How Does One Cheat at Chess?

In an article with an obscene title, it is revealed that the reigning chess grandmaster withdrew after defeat at a recent tournament. Speculation is that he thinks his opponent is cheating.

Now I can see how you could cheat at chess in a one-on-one match where your opponent had been drinking and wasn't paying very close attention to the board. Otherwise, and especially in a tournament with all eyes on the board, I think it's a game that is robustly resistant to cheating. Are you going to slip pieces onto or off of the board while no one is watching? You are not. Are you going to peer into your opponent's brain to see what they're planning? You are not. 

The speculation -- which is where the obscenity comes from -- is that maybe someone else is secretly watching the game and cuing him in on how to move. You still need someone who is better at chess than the reigning grandmaster to accomplish this, and if that person exists why wouldn't they just come win the game themselves? 

Games where cheating is possible are more likely to feature cheating, and the more you make cheating possible and convenient the more cheating you are likely to get. On which subject:
An independent panel of experts on computer systems and election security issues has concluded a lengthy investigation into the voting systems currently in place in the state of Georgia and sent recommendations to the State Election Board and Georgia Secretary of State Brad Raffensperger. The current system primarily relies on touchscreen voting machines produced by Dominion Voting Systems. The audit must not have gone very well because they advise that the state discontinue the use of the Dominion machines and move immediately to hand-marked paper ballots. They are also recommending a much broader series of mandatory audits of the results after the initial count is concluded. These changes, they say, will not only afford greater accuracy but increased public confidence in the outcome. But at least initially, it doesn’t sound as if Raffensperger and the rest of the board are warming up to the idea. 
You don't say.

If you want public confidence in elections, you should do the things that make cheating harder -- or impossible, insofar as you are able. The more you make it easy to cheat, such as putting control of the elections on machines with invisible processes which machines are in the control of partisans to the election, the more likely it is that there will be cheating and the less confidence people will have in the election anyway. It is first nature for human beings to cheat their way to power, especially if it is easy to do and there are protections against being caught. Only a few develop their second natures -- trained Aristotelian virtues -- so highly as to overcome the first-nature tendency.

Politicians are not generally among these people. Chess grandmasters might hopefully be.

8 comments:

J Melcher said...

It's at least a two part problem.

Not only have our fearless leaders completely pulled down one or more of the "Chesterton's Fence" voting restrictions here and there, (erected for good reasons whether we remember them or not) we have continued to rely on, pretend the existence of, fences that have rotten away. (identification by Signature Matching? What other 21st identification process relies on eyeballs-on review of ink on paper, especially to identify millennials who can barely read, let alone write, any form of cursive.

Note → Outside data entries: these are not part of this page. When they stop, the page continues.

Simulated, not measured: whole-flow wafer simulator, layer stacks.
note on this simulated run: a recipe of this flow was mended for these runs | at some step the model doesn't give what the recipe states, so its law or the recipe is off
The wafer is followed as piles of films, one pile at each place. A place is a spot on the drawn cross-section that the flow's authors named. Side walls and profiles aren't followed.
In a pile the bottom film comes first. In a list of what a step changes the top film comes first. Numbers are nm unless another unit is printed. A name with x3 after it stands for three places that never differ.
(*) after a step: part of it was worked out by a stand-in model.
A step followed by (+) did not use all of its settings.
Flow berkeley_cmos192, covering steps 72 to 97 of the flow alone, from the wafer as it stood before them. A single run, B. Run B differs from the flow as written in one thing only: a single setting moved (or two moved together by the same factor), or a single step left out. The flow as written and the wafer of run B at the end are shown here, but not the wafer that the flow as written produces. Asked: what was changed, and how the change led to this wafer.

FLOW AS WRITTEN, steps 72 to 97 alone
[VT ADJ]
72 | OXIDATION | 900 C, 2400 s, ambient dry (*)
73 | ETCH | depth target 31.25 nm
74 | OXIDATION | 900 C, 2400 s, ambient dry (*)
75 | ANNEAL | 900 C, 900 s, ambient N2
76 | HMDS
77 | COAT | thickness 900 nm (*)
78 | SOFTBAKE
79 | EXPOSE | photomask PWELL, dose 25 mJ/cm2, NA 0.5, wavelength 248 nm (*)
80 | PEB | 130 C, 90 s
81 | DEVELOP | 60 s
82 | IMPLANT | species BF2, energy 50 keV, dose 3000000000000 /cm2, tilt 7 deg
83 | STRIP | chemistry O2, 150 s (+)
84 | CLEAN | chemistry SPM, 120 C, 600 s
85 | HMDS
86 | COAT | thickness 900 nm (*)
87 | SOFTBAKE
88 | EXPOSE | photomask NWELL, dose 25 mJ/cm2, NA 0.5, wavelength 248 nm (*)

I use the term restrictions advisedly. The Democrat party claims to regard any process seeking to realize ideals such as "one person, one vote" as SUPRESSION. I'd rather accept the lesser negative notion of "restriction", and fight hard against "suppression", rather than tie myself in knots explaining why the processes enable everybody's rights.

Anonymous said...

When I first glanced at the headline and opening paragraph, I could have sworn that it read "How Does One Cheat at Cheese?" and that it would be about a scandal at a state fair or something.

I think it is time to update my glasses. :)

LittleRed1

Tom said...

Well, the other person might be a friend telling one how an AI chess program moves, I suppose.

E Hines said...

they advise that the state discontinue the use of the Dominion machines and move immediately to hand-marked paper ballots.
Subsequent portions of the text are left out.